They want to overhaul the province's long-term institutional care system (CHSLDs) with a new network of what they say would be smaller, more "humane" homes, at an initial cost of $1 billion.
Tax cuts, money for families
The CAQ is promising to put $1.7 billion back into the wallets of Quebecers annually, primarily through allocations to families and a reduction in school taxes. Legault has promised to give families $2,400 per child annually. Right now, families receive that amount only for their first child.
Legault has vowed to cut the number of immigrants by 20 per cent, to 40,000 annually. Under the CAQ plan, newcomers will have to pass a language and values test in order to get a Quebec selection certificate — a requirement to stay. Legault says the change would ensure more immigrants integrate into the workforce.
During the campaign, Legault struggled to explain the details of his plan — and the basics of Canada's immigration policy.
Quebec only has jurisdiction over economic immigrants, so Legault will need to work with Ottawa if he wants to reduce the intake of refugees, as well as the number of immigrants who come to Quebec through Canada's family reunification program. Those two categories account for roughly 20 per cent of new arrivals.
Pre-K classes across Quebec
Legault wants to create government-funded pre-kindergarten across Quebec. Sending all those four-year-olds to school a year earlier will open up 50,000 spots in the public daycare system within five years, he said. The policy could come into effect as early as 2019.

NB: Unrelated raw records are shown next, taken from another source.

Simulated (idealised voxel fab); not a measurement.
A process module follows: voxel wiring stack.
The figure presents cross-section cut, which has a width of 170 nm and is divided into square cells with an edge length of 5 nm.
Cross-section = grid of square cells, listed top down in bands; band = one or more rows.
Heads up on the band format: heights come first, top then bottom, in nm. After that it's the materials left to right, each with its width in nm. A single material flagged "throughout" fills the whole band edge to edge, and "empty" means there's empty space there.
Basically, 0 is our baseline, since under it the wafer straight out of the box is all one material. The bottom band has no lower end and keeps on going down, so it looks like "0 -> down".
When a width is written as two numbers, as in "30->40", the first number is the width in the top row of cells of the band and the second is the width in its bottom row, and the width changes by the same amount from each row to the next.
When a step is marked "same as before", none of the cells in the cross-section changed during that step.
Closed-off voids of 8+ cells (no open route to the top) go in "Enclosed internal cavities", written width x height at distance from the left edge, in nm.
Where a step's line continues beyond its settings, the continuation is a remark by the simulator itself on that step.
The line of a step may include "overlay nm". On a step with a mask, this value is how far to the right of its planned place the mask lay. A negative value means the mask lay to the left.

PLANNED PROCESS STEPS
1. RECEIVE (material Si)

Critics question the CAQ's $311 million annual price tag for the program and whether it's achievable, given the shortage of space in many schools.
Bye-bye school boards?
Legault wants to abolish school boards and replace them with "service centres" that would provide administrative support to schools. The party believes this would give schools greater autonomy and make the education system cheaper to run. Anglophone groups have vowed to fight the change in court, arguing it would infringe on their constitutionally protected rights.
The CAQ says it would pass a secular charter that would go further than the Liberals' religious neutrality law, portions of which are subject to a constitutional challenge. The CAQ opposes the wearing of religious symbols, including the hijab, by police officers and others who wield coercive state power. The party would also ban school teachers from wearing religious symbols.
Hazy on the environment
Legault said he supports international greenhouse gas reduction targets but has not been clear on how the CAQ would achieve that. The party opposes the elimination of fossil fuel subsidies and the ban on the construction of new oil and gas infrastructure. The CAQ's environmental policies ranked lowest among the four main parties in a recent survey by environment groups.
Roads for the suburbs, no Pink line for Plante
Priorities for the CAQ's voting base in the suburbs include extending greater Montreal's light-rail transit (REM) line to Chambly on the South Shore and to Laval, north of Montreal — a plan that environmentalists worry would encourage further sprawl. The party would also extend Highway 19 in Laval and provide tax breaks for carpooling. Legault opposes Plante's proposal for a new Pink Metro line, which would run from northeast Montreal to the southwest.